The increasing cost of higher education recalls the housing bubble before it burst. In the meantime, our higher-education factories crank out an updated variation of indentured servitude.
Surprise, surprise: The current political dust up over student loans completely misses these points.
On Friday, April 27, U.S. Sen. Patty Murray visited the University of Washington campus to plea for the continuation of low-interest student loans. Murray’s speech constituted political grandstanding at its most effective: How could anyone oppose low-interest rates for students?

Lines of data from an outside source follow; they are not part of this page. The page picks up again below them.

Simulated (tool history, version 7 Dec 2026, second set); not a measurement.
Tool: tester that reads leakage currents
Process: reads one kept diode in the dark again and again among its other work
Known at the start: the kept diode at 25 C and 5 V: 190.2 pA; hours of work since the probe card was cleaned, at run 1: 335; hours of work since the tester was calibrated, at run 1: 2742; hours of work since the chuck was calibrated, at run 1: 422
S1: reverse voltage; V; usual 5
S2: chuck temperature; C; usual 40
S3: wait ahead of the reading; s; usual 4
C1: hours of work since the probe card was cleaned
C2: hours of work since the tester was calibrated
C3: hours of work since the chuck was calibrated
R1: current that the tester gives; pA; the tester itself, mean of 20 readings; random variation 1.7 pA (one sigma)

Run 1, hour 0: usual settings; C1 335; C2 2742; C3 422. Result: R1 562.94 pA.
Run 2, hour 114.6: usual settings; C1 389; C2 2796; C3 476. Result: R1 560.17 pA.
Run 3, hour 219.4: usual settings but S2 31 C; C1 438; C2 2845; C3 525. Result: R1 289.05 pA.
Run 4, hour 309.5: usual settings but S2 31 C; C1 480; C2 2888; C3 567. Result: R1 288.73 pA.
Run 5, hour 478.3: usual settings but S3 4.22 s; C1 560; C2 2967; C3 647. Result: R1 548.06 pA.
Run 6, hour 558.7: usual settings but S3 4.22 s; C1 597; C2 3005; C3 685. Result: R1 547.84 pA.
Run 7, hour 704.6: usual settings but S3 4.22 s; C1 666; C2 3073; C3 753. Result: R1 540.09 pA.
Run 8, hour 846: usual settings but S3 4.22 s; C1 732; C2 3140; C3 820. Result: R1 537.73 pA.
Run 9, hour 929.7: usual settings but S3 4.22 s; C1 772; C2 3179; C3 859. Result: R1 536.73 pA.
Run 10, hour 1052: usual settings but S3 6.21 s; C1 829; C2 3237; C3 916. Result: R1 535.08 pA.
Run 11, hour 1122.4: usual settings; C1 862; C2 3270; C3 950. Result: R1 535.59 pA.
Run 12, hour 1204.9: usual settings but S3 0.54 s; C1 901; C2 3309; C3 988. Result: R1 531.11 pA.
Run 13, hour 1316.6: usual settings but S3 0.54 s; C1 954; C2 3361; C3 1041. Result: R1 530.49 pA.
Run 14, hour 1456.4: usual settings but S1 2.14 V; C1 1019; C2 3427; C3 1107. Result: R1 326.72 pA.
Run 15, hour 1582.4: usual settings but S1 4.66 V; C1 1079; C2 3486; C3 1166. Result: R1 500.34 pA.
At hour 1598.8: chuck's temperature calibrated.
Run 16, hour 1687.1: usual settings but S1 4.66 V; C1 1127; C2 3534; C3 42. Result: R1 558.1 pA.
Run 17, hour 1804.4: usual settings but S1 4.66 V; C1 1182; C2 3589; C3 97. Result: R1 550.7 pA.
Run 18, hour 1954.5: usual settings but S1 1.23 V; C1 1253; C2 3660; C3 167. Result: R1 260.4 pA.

The terms of the interest rate on the Stafford loans came out of the Higher Education Act of 1965. The current interest rate of 3.4 percent is to set return to the old mark of 6.8 percent July 1, propelled by a Republican-backed measure in the U.S. House of Representatives passed last Friday, which President Barack Obama says he will veto. Republicans and Democrats disagree on how an extension of the 3.4-percent level would be funded — hence, the Republican-backed vote to raise the rate. But the tiresome, and tireless, political finger-pointing is beside the point.
The difference in interest rates amounts to about a $1,000 increase on a typical student loan — a tough amount to swallow but hardly a game-changer.
And the game is in dire need of change.
Student debt in this country is estimated to be $1 trillion, far outpacing the nation’s credit-card debt. In the last two decades, college tuition in this country has increased some 300 percent — double the rate of cost increases in our health-care system. The University of Washington figures an incoming freshman’s budget — with tuition, room-and-board and related expenses — to be about $24,000 per year. Think about what this means for an incoming or graduating student: There’s nothing like incurring a mountain of debt at an early age to require an asterisk on our beloved phrase, “Land of the free.”
Syndicated newspaper columnist Froma Harrop has called attention to the “hatpin” that may burst the cost-of-education bubble: high quality, on-line courses provided by startups like Coursera and Minerva. In such a universe, a student may choose courses from a broad band of higher institutions. We can see the day where a new kind of fully accredited, on-line university will be available to hundreds of thousands of students at a fraction of today’s tuition rates. Politicians — masters of the incremental — cannot overhaul a business model that needs capsizing. The solution, through private capital and entrepreneurial spirit, lies with the “home of the brave,” and brains, outside Washington, D.C.
The straws of change are on the wind.